It is the 20th anniversary of Princess Diana’s death on August 31, and the world is already awash with headlines and documentaries about her life.
Next Sunday, Channel 4 is set to air Diana: In Her Own Words.
The 90-minute programme features footage previously unaired in the UK, with Diana speaking extremely candidly about the trials and tribulations of her life after meeting Charles.
The footage was shot by Diana’s speech coach, Peter Settelen, between 1992 and 1993.
He has chosen not to appear in the documentary, which is already causing controversy before it screens.
Explaining why Settelen has passed on the tapes, his solicitor stated: “For the past 15 years Peter has been reluctant to show the tapes.
“But now, coming up to the 20th anniversary, with everyone, including her own children, discussing Diana and revisiting her life, he wants Diana to be able to speak for herself. It’s about giving her a voice.”
The Mail is reporting that Diana’s brother, Earl Charles Spencer, contacted Channel 4 to ask them not to air the film, for fear of the distress it could cause her sons.
It has been publicly condemned by Diana’s close friend Rosa Monckton, who has said: “I think it’s completely inappropriate that they are being shown publicly.
“The tapes should have been sent to the boys. They should definitely have been sent to her sons.
“I just think it is absolutely disgusting.”
Royal biographer Penny Junor has also slammed it.
“This is just another way of exploiting Diana,” she has said. “It’s not what Charles would want and it’s clearly not what the boys would want. It will be deeply hurtful to them.
“It seems to me a very bad idea to broadcast these tapes, especially at this difficult time for the family.”

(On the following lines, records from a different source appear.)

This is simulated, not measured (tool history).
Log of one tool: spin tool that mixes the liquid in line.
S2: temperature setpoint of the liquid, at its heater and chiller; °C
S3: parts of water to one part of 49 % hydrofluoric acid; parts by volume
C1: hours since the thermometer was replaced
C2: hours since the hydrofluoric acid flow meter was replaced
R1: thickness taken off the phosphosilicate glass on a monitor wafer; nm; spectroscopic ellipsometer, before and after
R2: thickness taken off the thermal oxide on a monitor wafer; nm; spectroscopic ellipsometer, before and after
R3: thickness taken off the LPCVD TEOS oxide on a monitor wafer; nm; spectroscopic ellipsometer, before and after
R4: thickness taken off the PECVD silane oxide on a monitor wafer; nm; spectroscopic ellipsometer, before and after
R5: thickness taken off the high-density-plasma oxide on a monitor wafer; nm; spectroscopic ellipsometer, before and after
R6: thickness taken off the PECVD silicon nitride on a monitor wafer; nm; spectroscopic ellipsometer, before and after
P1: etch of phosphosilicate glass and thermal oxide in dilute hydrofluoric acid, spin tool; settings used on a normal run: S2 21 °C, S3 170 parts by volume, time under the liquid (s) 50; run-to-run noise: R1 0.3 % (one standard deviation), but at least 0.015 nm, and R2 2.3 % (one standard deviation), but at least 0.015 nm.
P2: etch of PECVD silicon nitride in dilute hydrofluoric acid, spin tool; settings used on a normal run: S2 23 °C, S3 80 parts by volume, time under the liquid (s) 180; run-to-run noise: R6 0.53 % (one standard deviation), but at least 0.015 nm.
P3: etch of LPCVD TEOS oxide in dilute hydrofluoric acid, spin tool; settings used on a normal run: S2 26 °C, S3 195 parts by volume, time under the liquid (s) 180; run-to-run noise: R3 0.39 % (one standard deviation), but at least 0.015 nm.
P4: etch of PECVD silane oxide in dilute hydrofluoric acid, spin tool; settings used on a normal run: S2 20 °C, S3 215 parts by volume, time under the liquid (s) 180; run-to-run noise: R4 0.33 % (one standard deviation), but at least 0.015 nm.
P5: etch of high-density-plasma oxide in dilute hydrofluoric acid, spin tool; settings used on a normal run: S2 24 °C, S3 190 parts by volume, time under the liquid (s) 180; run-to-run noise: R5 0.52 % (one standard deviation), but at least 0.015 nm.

At the time of publishing, Channel 4 has not backed down on its plans to broadcast.
A spokesperson said: “The excerpts from the tapes … are an important historical source.
“We carefully considered all the material used in the documentary and, though the recordings were made in private, the subjects covered are a matter of public record and provide a unique insight into the preparations Diana undertook to gain a public voice and tell her own personal story, which culminated in her later interview for Panorama.”